These guys won't be deterred from their quarterly mentality and over-filled belly rubbing, even if the planet must be sacrificed in the process. That is why they must be retired quickly. (The Spirit of Cairo is an unconscious manifestation of this pressing fact.)
We have no more than 20 years to embark on an entirely different national and international path to begin to reverse the damage that an ultra-greedy handful of conscience-less capitalists have created for the world's billions of good people. We can no longer afford to be run by Bill Gates, the Kochs, the Broads, the Waltons and the other worshippers of either total economic control or death. We will not accept their acceptance of death as the only alternative to corporate totalitarianism. It is time to join the recovery and renewal or go the way of the other dinosaurs:
Reported by Ezra Klein at WaPo:
There are disasters we can’t see coming, and then there are disasters we refuse to see coming. That an earthquake (and tsunami) of biblical proportions would crack open nuclear power plants along the coast of Japan is the sort of catastrophe that’s very difficult to predict. On the other hand, the consequences of a large increase in the volume of greenhouse gases in the atmosphere are not hard to predict. The precise effects of climate change may be uncertain -- though that does not make them any less dire -- but we know, in a rough way, what will happen: the earth will warm. In fact, it’s already warming. Has been for decades. You can see it clear as day on any graph of global temperatures. You can see it in the record books, too: Of the 10 hottest years on record, nine were in the Aughts, and the last was in 1998.
This is a disaster, however, that we refuse to see coming. On Monday, the House Energy and Commerce Committee marked up Republican-backed legislation to bar the Environmental Protection Agency from regulating greenhouse gases. Democrats proposed a series of amendments that simply admitted the reality of global warming -- they didn’t require regulation or a carbon tax. Just an admission of the state of the science. Rep. Diana DeGette’s amendment was particularly careful in its language: “’The scientific evidence is compelling’ that elevated concentrations of greenhouse gases resulting from anthropogenic emissions ‘are the root cause of recently observed climate change,’” it read. Not one of the 31 Republicans on the committee voted for it, or any of the amendments. Not one. Confronted by one of the most significant threats our planet faces, the 31 House Republicans charged with coordinating America’s response refused to even admit the underlying facts. “I would say it’s not settled,” said Rep. Joe Barton.

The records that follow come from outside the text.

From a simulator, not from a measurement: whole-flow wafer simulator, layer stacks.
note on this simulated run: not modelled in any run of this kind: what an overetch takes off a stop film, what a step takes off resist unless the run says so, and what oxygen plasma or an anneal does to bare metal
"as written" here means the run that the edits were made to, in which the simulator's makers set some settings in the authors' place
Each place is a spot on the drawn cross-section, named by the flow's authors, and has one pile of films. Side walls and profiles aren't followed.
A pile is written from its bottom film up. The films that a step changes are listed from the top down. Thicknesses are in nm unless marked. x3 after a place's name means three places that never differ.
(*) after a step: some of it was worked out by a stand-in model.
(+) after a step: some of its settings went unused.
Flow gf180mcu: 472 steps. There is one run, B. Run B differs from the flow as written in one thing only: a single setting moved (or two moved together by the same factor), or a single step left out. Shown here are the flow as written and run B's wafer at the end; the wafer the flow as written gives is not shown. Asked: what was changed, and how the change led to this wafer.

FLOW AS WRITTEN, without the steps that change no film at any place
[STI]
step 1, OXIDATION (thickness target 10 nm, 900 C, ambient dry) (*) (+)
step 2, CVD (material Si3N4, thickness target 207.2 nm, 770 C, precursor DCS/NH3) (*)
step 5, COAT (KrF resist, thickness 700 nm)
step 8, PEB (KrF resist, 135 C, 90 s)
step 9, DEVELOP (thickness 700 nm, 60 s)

So much of what goes wrong on the planet seems unjust. Humans are not to blame for the impersonal whims of tectonic plates, but they nevertheless suffer greatly for them. Global warming, however, is oddly fair: it is a consequence of actions we know that we’re taking, we have been warned of it long in advance and, if are willing to cooperate among nations and marshal our resources and make some hard decisions, we have the tools at our disposal to mount a credible response. But it looks like we will refuse. Which actually is unfair, as those who will pay for our inaction will not be those who made the decision not to act. They’ll be our descendants, and disproportionately the residents of poorer nations that never emitted many greenhouse gases to begin with. For them, the question will be long-since settled. But it will also be much too late.